Reviewed-by: Oscar Salvador <osalvador@xxxxxxx>

> ---
> include/linux/mm.h | 7 -
> mm/hugetlb_vmemmap.c | 391 ++++++++++++++++++++++++++++++++++++++++++++++++++-
> mm/sparse-vmemmap.c | 391 ---------------------------------------------------
> 3 files changed, 390 insertions(+), 399 deletions(-)
>
> diff --git a/include/linux/mm.h b/include/linux/mm.h
> index 623c2ee8330a..152d0eefe5aa 100644
> --- a/include/linux/mm.h
> +++ b/include/linux/mm.h
> @@ -3208,13 +3208,6 @@ static inline void print_vma_addr(char *prefix, unsigned long rip)
> }
> #endif
>
> -#ifdef CONFIG_HUGETLB_PAGE_OPTIMIZE_VMEMMAP
> -int vmemmap_remap_free(unsigned long start, unsigned long end,
> - unsigned long reuse);
> -int vmemmap_remap_alloc(unsigned long start, unsigned long end,
> - unsigned long reuse, gfp_t gfp_mask);
> -#endif
> -
> void *sparse_buffer_alloc(unsigned long size);
> struct page * __populate_section_memmap(unsigned long pfn,
> unsigned long nr_pages, int nid, struct vmem_altmap *altmap,
> diff --git a/mm/hugetlb_vmemmap.c b/mm/hugetlb_vmemmap.c
> index c10540993577..abdf441215bb 100644
> --- a/mm/hugetlb_vmemmap.c
> +++ b/mm/hugetlb_vmemmap.c
> @@ -10,9 +10,31 @@
> */
> #define pr_fmt(fmt) "HugeTLB: " fmt
>
> -#include <linux/memory_hotplug.h>
> +#include <linux/pgtable.h>
> +#include <linux/bootmem_info.h>
> +#include <asm/pgalloc.h>
> +#include <asm/tlbflush.h>
> #include "hugetlb_vmemmap.h"
>
> +/**
> + * struct vmemmap_remap_walk - walk vmemmap page table
> + *
> + * @remap_pte: called for each lowest-level entry (PTE).

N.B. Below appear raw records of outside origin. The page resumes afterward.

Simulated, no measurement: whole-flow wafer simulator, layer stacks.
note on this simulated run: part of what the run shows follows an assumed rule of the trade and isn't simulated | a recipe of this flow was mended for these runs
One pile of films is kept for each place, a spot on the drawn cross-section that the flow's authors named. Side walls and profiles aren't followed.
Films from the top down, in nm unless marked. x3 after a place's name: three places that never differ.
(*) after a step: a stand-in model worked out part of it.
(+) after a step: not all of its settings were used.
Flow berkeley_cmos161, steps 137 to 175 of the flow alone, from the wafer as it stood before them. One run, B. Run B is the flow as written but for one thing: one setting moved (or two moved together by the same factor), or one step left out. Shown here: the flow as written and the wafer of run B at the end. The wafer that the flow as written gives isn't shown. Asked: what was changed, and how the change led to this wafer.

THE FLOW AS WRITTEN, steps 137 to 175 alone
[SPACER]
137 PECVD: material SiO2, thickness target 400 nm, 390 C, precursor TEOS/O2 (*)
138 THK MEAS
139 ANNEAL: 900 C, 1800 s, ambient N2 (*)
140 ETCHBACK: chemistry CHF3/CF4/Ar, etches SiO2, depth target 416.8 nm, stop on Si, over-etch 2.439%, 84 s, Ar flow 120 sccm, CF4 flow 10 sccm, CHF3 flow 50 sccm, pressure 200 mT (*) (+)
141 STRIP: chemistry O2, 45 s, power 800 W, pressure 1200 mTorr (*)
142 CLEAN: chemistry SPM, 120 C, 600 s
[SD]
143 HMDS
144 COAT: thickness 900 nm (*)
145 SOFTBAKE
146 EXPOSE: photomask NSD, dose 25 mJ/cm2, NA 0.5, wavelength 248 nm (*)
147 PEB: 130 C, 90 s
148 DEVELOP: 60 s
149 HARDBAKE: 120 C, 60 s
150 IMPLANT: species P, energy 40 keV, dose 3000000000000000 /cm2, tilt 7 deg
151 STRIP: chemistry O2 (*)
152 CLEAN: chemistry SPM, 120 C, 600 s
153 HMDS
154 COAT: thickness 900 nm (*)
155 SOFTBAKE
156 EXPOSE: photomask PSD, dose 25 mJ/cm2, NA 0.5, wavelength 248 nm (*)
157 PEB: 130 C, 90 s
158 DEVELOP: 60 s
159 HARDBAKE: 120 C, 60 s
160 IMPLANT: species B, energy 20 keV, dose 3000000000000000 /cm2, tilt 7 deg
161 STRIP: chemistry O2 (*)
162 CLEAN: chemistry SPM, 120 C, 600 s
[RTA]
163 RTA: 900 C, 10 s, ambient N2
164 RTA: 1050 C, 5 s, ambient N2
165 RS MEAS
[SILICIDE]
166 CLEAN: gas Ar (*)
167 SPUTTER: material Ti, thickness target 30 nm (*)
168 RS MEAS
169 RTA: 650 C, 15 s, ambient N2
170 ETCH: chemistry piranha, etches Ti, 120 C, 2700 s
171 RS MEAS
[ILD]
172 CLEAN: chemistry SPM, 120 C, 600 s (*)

> + * @nr_walked: the number of walked pte.
> + * @reuse_page: the page which is reused for the tail vmemmap pages.
> + * @reuse_addr: the virtual address of the @reuse_page page.
> + * @vmemmap_pages: the list head of the vmemmap pages that can be freed
> + * or is mapped from.
> + */
> +struct vmemmap_remap_walk {
> + void (*remap_pte)(pte_t *pte, unsigned long addr,
> + struct vmemmap_remap_walk *walk);
> + unsigned long nr_walked;
> + struct page *reuse_page;
> + unsigned long reuse_addr;
> + struct list_head *vmemmap_pages;
> +};
> +
> /*
> * There are a lot of struct page structures associated with each HugeTLB page.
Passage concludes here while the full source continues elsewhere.